It’s been nearly 30 years since the state Department of Hawaiian Home Lands (DHHL) acquired the property where the Stadium Bowl-o-Drome once stood. The property has been idle since 2004 — and the idea for converting Moiliili’s former bowling site into a rental apartment complex serving beneficiaries has been kicking around for as much as a decade.
After these long years of anticipation, groundbreaking for construction on the site took place Friday. It’s a notable step forward to house hundreds of the thousands of Hawaiians languishing on a DHHL waitlist for homes.
The concept is still “new” to beneficiaries, as this will be the first urban, high-rise rental complex built by DHHL. It should not be the last. There’s a great need for adequate homes among qualified beneficiaries, some of whom are currently homeless. Others have died while waiting for a home on a waitlist that has only grown longer in the past decades.
The 23-story tower, called Hale Mo‘ili‘ili, will hold 271 rental units reserved exclusively for Native Hawaiian beneficiaries, who must be at least 50% Hawaiian. Gov. Josh Green, Honolulu Mayor Rick Blangiardi and Office of Hawaiian Affairs trustee Kai Kahele, newly elected chair of OHA’s board, were all present for the groundbreaking ceremony, along with other federal, state and local officials, in a show of unified support.
Hale Mo‘ili‘ili is groundbreaking in another sense, as it’s the first rental development to provide Native Hawaiian housing with partial federal funding, authorized under the Fair Housing Act by virtue of the federal and state responsibility to provide homes for Hawaiians that was established when DHHL itself was created more than a century ago.
The federal Department of Housing and Urban Development (HUD), which is insuring a $59 million loan to help finance the $154 million tower, did question earlier this year whether the tower’s 271 units could be filled by Native Hawaiian beneficiaries. But it reversed its push for an agreement to allow units to be rented to non-Hawaiians if demand didn’t materialize, after receiving input from the federal Department of the Interior, which stated, “Housing on Hawaiian home lands is for beneficiaries.”

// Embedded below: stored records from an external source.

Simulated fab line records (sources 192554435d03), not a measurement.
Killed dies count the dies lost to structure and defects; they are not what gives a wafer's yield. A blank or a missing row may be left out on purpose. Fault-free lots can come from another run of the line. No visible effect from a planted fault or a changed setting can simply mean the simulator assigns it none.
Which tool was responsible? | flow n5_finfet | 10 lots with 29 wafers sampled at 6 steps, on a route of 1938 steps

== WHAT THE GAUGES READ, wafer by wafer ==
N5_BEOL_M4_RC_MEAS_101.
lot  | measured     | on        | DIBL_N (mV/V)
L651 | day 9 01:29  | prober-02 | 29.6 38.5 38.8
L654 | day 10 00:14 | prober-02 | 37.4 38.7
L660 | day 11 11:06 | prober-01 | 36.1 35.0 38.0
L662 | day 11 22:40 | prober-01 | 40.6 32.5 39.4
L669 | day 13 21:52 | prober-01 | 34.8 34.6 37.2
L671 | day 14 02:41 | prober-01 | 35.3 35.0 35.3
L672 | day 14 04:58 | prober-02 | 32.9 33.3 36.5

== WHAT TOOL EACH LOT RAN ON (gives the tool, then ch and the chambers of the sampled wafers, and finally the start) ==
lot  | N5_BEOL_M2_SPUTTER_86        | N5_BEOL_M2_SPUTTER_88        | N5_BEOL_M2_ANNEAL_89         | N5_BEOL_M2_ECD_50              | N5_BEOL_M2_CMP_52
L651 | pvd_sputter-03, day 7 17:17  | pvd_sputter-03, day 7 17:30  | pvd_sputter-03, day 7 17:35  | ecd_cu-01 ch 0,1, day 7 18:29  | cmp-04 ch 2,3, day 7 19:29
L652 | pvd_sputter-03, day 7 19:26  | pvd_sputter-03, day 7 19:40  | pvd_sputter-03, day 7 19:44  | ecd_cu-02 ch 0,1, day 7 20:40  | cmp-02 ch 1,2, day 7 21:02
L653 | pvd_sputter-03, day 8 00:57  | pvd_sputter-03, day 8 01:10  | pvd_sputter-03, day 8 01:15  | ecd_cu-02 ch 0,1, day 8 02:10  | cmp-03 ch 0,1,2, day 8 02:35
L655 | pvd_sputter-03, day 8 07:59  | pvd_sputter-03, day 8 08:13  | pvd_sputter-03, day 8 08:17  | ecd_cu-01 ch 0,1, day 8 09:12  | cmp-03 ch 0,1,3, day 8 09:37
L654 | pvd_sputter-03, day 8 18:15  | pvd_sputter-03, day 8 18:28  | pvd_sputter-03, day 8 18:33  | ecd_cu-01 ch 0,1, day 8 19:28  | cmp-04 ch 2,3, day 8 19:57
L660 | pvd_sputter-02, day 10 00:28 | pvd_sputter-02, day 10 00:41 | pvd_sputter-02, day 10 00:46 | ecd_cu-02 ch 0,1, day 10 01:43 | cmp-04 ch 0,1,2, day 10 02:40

Some beneficiaries, and even members of the DHHL board, continue to be skeptical of any DHHL spending that doesn’t go directly to develop lots on dirt, with or without homes on top. However, developer Stanford Carr and DHHL Director Kali Watson have expressed full confidence that the tower will be filled with eligible Hawaiian beneficiaries — in particular, those who haven’t been able to accept a homestead lease because they can’t afford to buy or build their own home.
It also must be recognized that beneficiaries can potentially save for purchase of a homestead unit while living in the DHHL rentals. The rapid housing of beneficiaries will go far in allaying concerns.
More changes could be afoot. First-term OHA trustee Kahele said he plans to work closely with DHHL to get more Hawaiian housing built. While serving in Congress, Kahele introduced legislation that would reduce a required Hawaiian blood quantum for successorship in a DHHL homestead lease, from one-fourth down to 1/32. State cooperation and legislative approval would come into play, so a public embrace at Saturday’s groundbreaking between Green and Kahele, his former gubernatorial opponent, is a positive sign.
The responsibility lies with DHHL to get these projects up and running, with minimal waste and delay. Providing proof of concept to the doubters will go a long way toward creating momentum for continued development. And continued development is what DHHL beneficiaries require, to fulfill long-delayed federal and state commitments to Native Hawaiians.